Tyler makes it clear that Pearl has no friends in the neighbourhood or at work.  In focusing on the day-to-day life of Pearl Tull, Tyler has uncovered the realism ignored by male fantasies about wandering adventures.  Tyler exposes the emotional pain and hardships faced by those left at home.  She is faultless and displays competence and a valour that deserves to be admired.  As conventional and as faithful as Penelope, she waits longingly for 30 odd years for the return of her wandering husband.  She succeeds and survives quite well without her husband. Nevertheless Pearl does not know that in her endurance lies her feminist struggle against oppression.

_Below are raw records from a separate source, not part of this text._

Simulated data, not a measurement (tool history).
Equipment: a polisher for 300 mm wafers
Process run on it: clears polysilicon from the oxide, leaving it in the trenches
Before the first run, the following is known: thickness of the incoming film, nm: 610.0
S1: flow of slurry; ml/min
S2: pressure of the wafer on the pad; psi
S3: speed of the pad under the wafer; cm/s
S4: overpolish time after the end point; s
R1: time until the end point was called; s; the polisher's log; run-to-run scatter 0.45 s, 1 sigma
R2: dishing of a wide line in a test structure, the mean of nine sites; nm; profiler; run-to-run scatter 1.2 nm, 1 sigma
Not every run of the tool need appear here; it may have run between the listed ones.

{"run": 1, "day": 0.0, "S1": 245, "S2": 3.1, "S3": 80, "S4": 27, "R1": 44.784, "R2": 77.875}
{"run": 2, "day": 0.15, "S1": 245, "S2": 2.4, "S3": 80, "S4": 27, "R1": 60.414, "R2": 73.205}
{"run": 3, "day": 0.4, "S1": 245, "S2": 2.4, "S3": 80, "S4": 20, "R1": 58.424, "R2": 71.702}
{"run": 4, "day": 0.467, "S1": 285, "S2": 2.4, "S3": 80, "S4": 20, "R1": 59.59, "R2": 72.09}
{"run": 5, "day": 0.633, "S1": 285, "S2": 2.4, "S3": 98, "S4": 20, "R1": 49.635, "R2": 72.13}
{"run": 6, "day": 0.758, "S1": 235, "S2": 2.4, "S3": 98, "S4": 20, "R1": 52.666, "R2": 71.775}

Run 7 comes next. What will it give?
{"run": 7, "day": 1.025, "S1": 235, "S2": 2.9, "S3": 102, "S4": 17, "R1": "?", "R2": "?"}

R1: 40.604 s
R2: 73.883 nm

Whether Tyler consciously sets out to write a “feminist” plot is a superfluous argument, but what cannot be denied is that she creates characters like Mrs. Hawkes and Pearl Tull who exhibit great endurance as single parents shaping the lives of their children single-handedly and that makes them feminist characters.  They do not have a man to point out their shortcomings.


Anne Tyler’s favourite novel, Celestial Navigation is about a vulnerable male and a strong female. Mary Tell seems to thrive on desperate situations; she is a risk taker and a survivor.  She comes to Jeremy Pauling’s house, having left home, eloped at sixteen with her small daughter at her side.  As Mary explains, she has rejected her parents, religion and their way of life as stultifying. Later Mary leaves her husband Guy Tell for the same reason.  Now having fallen in love with a man who is separated from his wife, Mary Tell awakens to the dismal authority of the situation her gambling ways have created, “If things don’t work out with John, I have nowhere to go.  This is the first time I have really thought about that I am entirely dependent on a man I hardly know.  I have no money, no home, no family to return to, not even a high school degree to get a job with and no place to leave Darcy if I could find a job. I did not know if I am eligible for welfare” (73).  Perhaps nowhere in Tyler’s fiction do we watch a woman so painfully aware of her powerlessness to change her situation as Mary Tell when she faces her limited resources and options.  Her alternative for a number of years is Jeremy, her husband.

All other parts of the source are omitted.